Linear Function with 25 Percentage Point Random Error Induced

Figure 2: Linear Function with 25 Percentage Point Random Error Induced.  R = 0.7769, p = 2.68e-10.

In order to explore the effects of random error, a function was created which introduced an error into our x-values, which means that a given site, whose health indicator corresponds to its actual flow alteration level, has some hydrologic model error which causes the modeled alteration level to be erroneous, therefore clouding our ability to perceive the relationship.  Five (5) different levels of modeled error were induced, ranging from up to +-25 percentage points (e25(x)) to +-300 percentage points (e300(x)).  For example, for e25(x), each x value was increased or decreased by a randomly generated number between -25 and +25, for e300(x), the x’s were offset by a randomly generated number between -300% and +300%.  Figure 1 shows the results of this analysis with the e25 function applied.  You can see that while a fair amount of scatter has been introduced into our graph due to the error in x-values, the regression line still mimics that of our base equation, and our R2 value remains relatively high (0.7769), and our p-value is essentially zero (see table 1 – p=2.68E-10), that is, the regression technique predicts that there is a 0% chance of this relationship being an illusion.  Figures 3-6 show the results of this exercise for induced error ranges from 50-300% and their impact upon regression parameters.
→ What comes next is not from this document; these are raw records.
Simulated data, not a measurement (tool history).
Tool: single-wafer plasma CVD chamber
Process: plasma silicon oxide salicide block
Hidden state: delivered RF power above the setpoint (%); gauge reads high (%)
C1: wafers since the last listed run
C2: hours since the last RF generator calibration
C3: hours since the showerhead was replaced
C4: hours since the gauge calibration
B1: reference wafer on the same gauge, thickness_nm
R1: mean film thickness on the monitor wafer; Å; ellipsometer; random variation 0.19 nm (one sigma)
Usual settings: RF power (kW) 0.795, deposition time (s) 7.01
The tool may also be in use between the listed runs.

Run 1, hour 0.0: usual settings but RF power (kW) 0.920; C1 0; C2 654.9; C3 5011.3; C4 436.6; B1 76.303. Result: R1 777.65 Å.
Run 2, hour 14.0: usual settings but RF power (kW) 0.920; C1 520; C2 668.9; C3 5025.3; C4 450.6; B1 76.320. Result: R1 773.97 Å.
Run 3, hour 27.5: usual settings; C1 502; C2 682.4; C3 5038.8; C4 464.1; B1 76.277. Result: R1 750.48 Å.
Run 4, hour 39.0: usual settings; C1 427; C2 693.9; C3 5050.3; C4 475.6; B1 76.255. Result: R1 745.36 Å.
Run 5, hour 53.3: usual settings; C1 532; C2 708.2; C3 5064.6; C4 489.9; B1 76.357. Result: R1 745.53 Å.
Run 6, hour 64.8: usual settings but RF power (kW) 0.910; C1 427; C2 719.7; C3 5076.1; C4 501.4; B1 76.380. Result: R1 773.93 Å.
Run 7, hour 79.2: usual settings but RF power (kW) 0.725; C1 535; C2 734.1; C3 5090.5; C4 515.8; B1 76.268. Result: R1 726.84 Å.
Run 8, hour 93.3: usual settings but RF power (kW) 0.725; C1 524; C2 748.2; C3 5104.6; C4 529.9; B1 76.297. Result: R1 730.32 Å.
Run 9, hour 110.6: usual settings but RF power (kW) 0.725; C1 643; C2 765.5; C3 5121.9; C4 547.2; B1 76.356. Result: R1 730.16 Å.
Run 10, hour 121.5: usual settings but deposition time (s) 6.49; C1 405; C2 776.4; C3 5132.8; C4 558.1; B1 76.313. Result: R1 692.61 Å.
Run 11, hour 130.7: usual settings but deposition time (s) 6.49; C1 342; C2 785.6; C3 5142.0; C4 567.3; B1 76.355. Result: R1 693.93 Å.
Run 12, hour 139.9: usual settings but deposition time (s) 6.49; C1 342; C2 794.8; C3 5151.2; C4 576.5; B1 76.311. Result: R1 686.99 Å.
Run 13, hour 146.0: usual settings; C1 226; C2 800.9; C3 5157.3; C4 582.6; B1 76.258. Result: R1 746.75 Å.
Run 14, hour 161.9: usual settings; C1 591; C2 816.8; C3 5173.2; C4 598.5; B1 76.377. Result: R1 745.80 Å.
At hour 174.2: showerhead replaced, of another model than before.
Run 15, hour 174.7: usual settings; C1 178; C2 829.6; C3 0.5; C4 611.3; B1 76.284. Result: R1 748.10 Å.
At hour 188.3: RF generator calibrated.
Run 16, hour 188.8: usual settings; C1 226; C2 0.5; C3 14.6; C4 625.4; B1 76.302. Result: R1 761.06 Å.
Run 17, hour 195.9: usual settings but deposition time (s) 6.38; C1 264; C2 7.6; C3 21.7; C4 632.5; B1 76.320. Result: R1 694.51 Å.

Figure 3: Linear Function with 50 Percentage Point Random Error Induced

Figure 3: Linear Function with 50 Percentage Point Random Error Induced. R2 = 0.40, p = 0.0035

It can be seen that as the magnitude of the induced errors grows, our R2 value decreases, reflecting the fact that less of our variation in y is explained by x.  Similarly, the value for p increases, reflecting a lower level of confidence that the observed phenomenon is in fact real.  Something that should be noted however, by looking at Figures 3&4 we can see that the p-value remains very low (99% confidence level), while the R2 value changes substantially.  Once a certain level of error is reached, however, our p-value begins to increase rapidly.    Another important factor in evaluating p-values is the sample size.  Larger sample sizes will result in smaller p-values (greater significance) even in the presence of very low R2 values, because the larger sample size increases the confidence that a genuine relationship exists, even if its strength is very small.  Also interesting to note is that the slope of our line becomes less and less similar to that in our actual relationship, which indicates the effect of model error on our ability to predict actual responses, as opposed to simply verifying that some relationship exists and is of a certain general direction (i.e., lowering 30-day low will decrease health).

Figure 4: Linear Function with 75 Percentage Point Random Error Induced

Figure 4: Linear Function with 75 Percentage Point Random Error Induced. R2 = 0.5537, p = 0.0035.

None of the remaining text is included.